Pursuing Freedom

Posted by on Apr 18, 2013 in Children, Joni and Friends | Comments Off on Pursuing Freedom


“Dare to love and to be a real friend. The love you give and receive is a reality that will lead you closer and closer to God as well as those whom God has given you to love” Henri Nouwen



It’s much easier for me to share about my faith than it is to share about myself. Even typing these words bring a lump to my throat. I have a feeling I’m not the only one who thinks this way.

After all, I have nothing but wonderful things to share about my faith – my God and my Savior. Just look at him! He’s the star-breathing, magnificent creator of all we see and all we can’t see. Who wouldn’t brag about him? He doesn’t just love, he is love. He’s mysterious, yet approachable. He’s perfect.
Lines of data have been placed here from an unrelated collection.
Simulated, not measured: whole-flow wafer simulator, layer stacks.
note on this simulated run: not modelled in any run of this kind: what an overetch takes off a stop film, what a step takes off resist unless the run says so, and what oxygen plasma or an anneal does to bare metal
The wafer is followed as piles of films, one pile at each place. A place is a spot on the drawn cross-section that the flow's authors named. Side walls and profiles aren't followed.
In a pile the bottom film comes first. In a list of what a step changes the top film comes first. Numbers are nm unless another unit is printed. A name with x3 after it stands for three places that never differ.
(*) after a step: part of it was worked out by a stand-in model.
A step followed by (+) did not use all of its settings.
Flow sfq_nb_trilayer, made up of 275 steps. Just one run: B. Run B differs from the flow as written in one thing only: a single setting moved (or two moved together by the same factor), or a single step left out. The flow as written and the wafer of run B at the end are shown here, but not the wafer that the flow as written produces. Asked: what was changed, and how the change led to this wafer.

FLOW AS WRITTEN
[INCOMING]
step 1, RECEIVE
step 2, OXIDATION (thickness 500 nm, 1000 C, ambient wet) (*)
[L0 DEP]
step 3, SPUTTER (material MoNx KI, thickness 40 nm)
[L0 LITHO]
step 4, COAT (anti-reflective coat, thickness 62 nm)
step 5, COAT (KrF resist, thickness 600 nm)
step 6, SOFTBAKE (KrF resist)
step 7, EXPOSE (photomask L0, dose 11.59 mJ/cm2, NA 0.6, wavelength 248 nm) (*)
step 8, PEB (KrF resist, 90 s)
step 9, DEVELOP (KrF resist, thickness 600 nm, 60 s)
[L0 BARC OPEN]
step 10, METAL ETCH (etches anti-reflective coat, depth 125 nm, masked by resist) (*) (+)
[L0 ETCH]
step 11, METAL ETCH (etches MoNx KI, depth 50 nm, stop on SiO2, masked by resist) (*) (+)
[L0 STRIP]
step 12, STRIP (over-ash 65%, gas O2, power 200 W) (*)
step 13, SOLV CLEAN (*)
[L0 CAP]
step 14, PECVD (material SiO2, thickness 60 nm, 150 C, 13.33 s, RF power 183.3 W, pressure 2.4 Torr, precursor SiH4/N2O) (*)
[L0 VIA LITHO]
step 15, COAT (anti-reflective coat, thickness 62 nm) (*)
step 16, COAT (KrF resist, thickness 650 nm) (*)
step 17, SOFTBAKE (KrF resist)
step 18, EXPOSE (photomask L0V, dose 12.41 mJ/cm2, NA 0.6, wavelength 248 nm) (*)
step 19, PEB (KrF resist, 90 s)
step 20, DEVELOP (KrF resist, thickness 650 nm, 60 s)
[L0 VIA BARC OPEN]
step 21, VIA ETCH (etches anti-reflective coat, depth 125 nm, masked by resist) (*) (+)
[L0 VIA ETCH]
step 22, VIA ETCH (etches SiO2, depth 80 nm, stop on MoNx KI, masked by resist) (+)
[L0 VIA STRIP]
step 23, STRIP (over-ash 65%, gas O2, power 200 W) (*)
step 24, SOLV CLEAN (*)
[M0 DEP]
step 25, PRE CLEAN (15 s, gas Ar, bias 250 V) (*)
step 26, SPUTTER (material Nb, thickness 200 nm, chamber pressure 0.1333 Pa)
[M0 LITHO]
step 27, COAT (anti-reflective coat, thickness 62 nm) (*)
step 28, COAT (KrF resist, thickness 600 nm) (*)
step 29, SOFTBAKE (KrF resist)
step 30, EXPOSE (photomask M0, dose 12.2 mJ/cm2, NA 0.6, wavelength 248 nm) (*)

 I, on the other hand, am deeply flawed. No one knows me like I know myself – so I choose to keep certain things hidden. I don’t think it’s wrong to filter what we publically share since some information is best left unsaid and some of no interest at all. But the crippling effect of hiding and self-protecting is unhealthy and wrong. We all want people to like us but when we cower behind a false persona or hide our scars and broken places we cheat ourselves of truly living. I can attest to this.

Merging our hidden places with who he says we are creates the key to walking in freedom and open relationships. Jesus tells me I am his. Even before I knew him, he invested in me. His investment bandages my ugly wounds. He cares enough to spend time with me, wooing me out of my place of hiding. He wants me to be free.

It’s easier to come out from hiding in the moments I truly believe what he says. The lure of walking in freedom becomes stronger than the need to self protect. There’s nothing more beautiful than someone who knows they’re loved just as they are.

I have a few heroes in my life who know this kind of freedom. They’ve encouraged me to come out and play – to accept myself, to share myself. Their lives are proof the benefit of openness and honesty outweigh the perceived risk of exposure.